Additionally, the officer testified that he had served as a law enforcement officer for two years, during which time he had frequently observed marijuana buds, stems, leaves, seeds and marijuana in tar and hashish form. Beyond his practical experience, the officer testified to numerous hours of basic and advanced training in the identification of narcotics, including marijuana and all its component and derivative parts, and in the investigation of narcotics and narcotics related offenses.
As the supreme court recently explained, “[ajppellate courts cannot use their review powers in such cases as a mechanism for reevaluating conflicting testimony and exerting covert control over the factual findings.... [A] suppression ruling comes to the reviewing court clad in a presumption of correctness as to all fact-based issues.” Glatzmayer v. State, 789 So.2d 297, 301 (Fla.2001).

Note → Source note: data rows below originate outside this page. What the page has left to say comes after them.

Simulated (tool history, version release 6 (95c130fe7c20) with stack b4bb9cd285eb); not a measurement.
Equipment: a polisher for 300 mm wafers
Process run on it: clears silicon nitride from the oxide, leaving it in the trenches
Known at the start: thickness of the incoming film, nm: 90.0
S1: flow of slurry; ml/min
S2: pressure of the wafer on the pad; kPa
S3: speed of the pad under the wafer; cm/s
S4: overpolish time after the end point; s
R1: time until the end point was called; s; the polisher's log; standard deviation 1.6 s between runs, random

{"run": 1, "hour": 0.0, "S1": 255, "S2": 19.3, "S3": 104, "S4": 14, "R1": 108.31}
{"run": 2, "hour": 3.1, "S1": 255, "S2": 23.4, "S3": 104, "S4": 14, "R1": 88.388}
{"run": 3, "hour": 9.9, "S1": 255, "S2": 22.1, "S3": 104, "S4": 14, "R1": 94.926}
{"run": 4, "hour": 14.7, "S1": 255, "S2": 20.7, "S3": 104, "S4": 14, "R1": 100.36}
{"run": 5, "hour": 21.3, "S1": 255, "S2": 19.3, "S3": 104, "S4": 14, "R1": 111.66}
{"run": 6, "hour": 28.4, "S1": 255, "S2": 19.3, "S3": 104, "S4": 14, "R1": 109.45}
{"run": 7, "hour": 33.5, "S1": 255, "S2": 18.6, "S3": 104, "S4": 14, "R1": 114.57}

The inescapable fact of the matter is, the trial judge assessed the officer’s testimony and demeanor, and found his testimony credible. The evidence adduced, in the form of testimony, if believed, supports the trial court judge’s determination of the historical facts. As an appellate court, we are bound by the trial court’s determination that the officer observed a single marijuana seed on the backseat cushion of KGM’s ear. See Ornelas, 517 U.S. at 699, 116 S.Ct. 1657.
Having established the historical facts we now turn to the question of whether these facts, as applied to the rule of law, satisfy the standard. See Ornelas, 517 U.S. at 696, 116 S.Ct. 1657.
It is important to note at the outset, the distinction between the level of suspicion necessary for an investigatory detention, and for a search. Because the instant case implicates an investigatory detention, the question before this court must be narrowly defined as one of reasonable suspicion as opposed to probable cause.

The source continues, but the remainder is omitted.